The HuntingPA.com Outdoor Community banner

1 - 17 of 17 Posts

·
Registered
Joined
·
3,691 Posts
Discussion Starter #1
being a fan of the old rem pumps, especially carbines, i picked up an old, tired 14R in 30 rem about 10 years ago. it had seen better days. mechanically good but the wood had some cracks, the buttplate was loose and the metal had been stripped of all blue at some point. i stuck it in the safe for years and decided to revive it this winter. being as how it had been drilled and tapped on top and sides, and its condition, i figured it was not going to be a collector gun. i had my gunsmith hotblue it and i did the wood myself. i used acraglass on the cracks and redrilled the buttplate holes and put dowells in to rebuild the screw holes. i used acraglass on the pump handle and rebuilt a pretty serious crack in the underside of it. after taking off the remainder of the old wood finish with light sandpaper and a light touch, i made up a 50/50 blend of waterbased walnut and mahogany stains til i got it looking pretty close to original. after a few coats of that i used about 7-8 coats of truoil with steel wool in between. then i used the birchwood casey stock conditioner to take the gloss off and make it a satin finish like original. all in all it came out really good and i am very pleased with the results. wood to metal fit is great and the old metal took the hotblue really nice. the gun didn't need any buffing so the lettering is still sharp and crisp. after i got it put back together, i took it out back and put about 10 shots into a fist sized group at 50 yards with the irons. this little old pump made in 1927 and rebuilt in 2013 is ready for another generation or two.
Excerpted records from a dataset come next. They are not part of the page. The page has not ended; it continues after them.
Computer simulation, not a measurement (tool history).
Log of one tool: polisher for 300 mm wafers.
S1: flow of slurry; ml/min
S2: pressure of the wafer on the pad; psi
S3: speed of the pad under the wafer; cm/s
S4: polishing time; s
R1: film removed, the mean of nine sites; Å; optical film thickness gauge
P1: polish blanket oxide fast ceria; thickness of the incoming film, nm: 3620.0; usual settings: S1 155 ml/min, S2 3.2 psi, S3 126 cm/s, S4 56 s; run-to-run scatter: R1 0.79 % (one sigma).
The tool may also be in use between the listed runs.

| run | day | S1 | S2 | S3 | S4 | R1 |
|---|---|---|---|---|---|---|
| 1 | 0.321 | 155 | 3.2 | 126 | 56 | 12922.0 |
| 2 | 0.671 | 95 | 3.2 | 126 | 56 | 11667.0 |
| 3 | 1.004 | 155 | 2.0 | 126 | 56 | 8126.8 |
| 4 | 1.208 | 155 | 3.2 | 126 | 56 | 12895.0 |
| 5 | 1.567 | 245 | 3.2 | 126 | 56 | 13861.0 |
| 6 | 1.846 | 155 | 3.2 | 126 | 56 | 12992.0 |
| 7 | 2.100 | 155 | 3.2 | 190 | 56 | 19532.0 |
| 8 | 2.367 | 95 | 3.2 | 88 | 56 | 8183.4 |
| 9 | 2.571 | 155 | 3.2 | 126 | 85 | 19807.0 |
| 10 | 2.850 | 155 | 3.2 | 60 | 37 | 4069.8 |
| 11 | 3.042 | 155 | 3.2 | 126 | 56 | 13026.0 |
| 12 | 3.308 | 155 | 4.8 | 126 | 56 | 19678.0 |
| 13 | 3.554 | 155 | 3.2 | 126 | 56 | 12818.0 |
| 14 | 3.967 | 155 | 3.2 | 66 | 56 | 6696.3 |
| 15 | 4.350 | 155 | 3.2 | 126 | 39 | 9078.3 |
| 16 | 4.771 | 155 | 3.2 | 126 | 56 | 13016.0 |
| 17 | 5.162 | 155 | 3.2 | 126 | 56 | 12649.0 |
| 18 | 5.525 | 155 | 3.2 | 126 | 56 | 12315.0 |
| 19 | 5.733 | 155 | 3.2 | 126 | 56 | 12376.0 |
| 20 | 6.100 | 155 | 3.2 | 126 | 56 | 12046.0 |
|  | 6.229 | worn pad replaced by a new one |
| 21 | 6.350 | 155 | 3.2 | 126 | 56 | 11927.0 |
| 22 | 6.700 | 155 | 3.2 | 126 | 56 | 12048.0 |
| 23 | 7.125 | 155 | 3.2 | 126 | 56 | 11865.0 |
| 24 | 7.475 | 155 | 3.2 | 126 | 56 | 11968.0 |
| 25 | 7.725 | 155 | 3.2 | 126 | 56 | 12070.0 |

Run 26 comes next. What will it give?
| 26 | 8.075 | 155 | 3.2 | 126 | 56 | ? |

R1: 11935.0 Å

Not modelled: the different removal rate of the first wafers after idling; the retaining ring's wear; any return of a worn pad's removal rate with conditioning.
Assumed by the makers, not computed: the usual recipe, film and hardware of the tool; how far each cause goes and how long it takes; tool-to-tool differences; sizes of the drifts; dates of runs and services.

this is a before shot of it on top along with some of its brothers. 14R's in 30 and 35 and 141R in 32.



and after a rebuild



 

·
Registered
Joined
·
12,194 Posts
Real nice job indeed. Now I uderstand your "handle" and it fits! Question, if I may, what is the stone marker for that is seen just beyond the green bench?
 

·
Registered
Joined
·
3,691 Posts
Discussion Starter #3
i have a cemetary in my yard and the occupants don't seem to mind the gunfire. i live kind of rural.
 

·
Registered
Joined
·
3,770 Posts
Thats stone belongs to the last neighbor that made a noise complaint! Very nice job on the gun.
 

·
Registered
Joined
·
763 Posts
Off target here but can you hunt in your yard. And if you ever want to get rid on one PLEASE let me know.
 

·
Registered
Joined
·
3,691 Posts
Discussion Starter #10
thanks guys. interesting story about the cemetary in my yard. a whole family died the same time. old isaac was born in 1785 and him and his family died of something in aug 1855. that stone you see is from the 30's and was put up by his relatives. the original are field stone and granite. they make good neighbors.

and '06kid, yes i hunt in my yard. i own part of an old christmas tree farm and keep the local critters under control. and if i ever go to sell one of my oldtimers, i'll offer it here first. might happen one of these days because i have been on a s&w kick lately and they ain't cheap.
 

·
Registered
Joined
·
2,177 Posts
That looks super!
Question for you. How does the forearm wood come off? I refinished my buttstock, but, to me, it's not obvious how to remove the forestock.
 

·
Registered
Joined
·
3,691 Posts
Discussion Starter #13
the forearm requires that you pull the action tube. not hard, but not obvious. if you want to do it, i suggest you find a copy of a model 14 or 141 takedown guide. you can find them online and remington used to send them to you for free. theres a few tricks to it but i'm no gunsmith and i was able to break mine down and put it back together.
 

·
Registered
Joined
·
3,691 Posts
Discussion Starter #16
it was pretty pricey, $150. it used to cost about half that. the reason was because the cost of the bluing materials went from $50 to $300 according to my gunsmith. he had it for a while waiting for other jobs to come in so he could do a bunch at once but didn't get as many as he wanted. it was more than i expected but still worth it. it came out really nice. the bad part is he said he may not do any more blue jobs due to the cost of materials. i have an old beat up model 141 35 rifle that i was going to get him to cut down to 18.5" and do a blue job on it and i was going to do the wood like this one. i may wait until next fall when he has a bunch more to do, if he does it again.

heres a couple more pic's in progress

this is the pump handle after i acraglassed the crack. these old pumps have a tendency to crack underneath where the wood is thin. i bedded it real good with acraglass and sanded it smooth and then coated the whole thing in stain and truoil, inside and out so it ought to be good for another 86 years.



and here's a shot of the buttstock after its final coat of stain and before i started the truoil coats. i acraglassed all the cracks and built up the tang area inside a bit and then stained and truoiled inside and out. i left the dings and little nooks and crannies from the last 86 years.



i love these old pumps. for those that aren't familiar with them, they are the predecessor to the modern 7600. the model 14 came first from 1912-1935, then the 141 from 36-50 or so. then the 760, 6 and finally the 7600 of today. out of all of them, i find the old 14R carbines to be the handiest. the 18.5" barrel and straight english stock make it ideal for carrying in the woods. the rifle length is nice too but i much prefer the carbines. i take at least one of them out every year in deer season if the weather is nice. love my old pumpguns.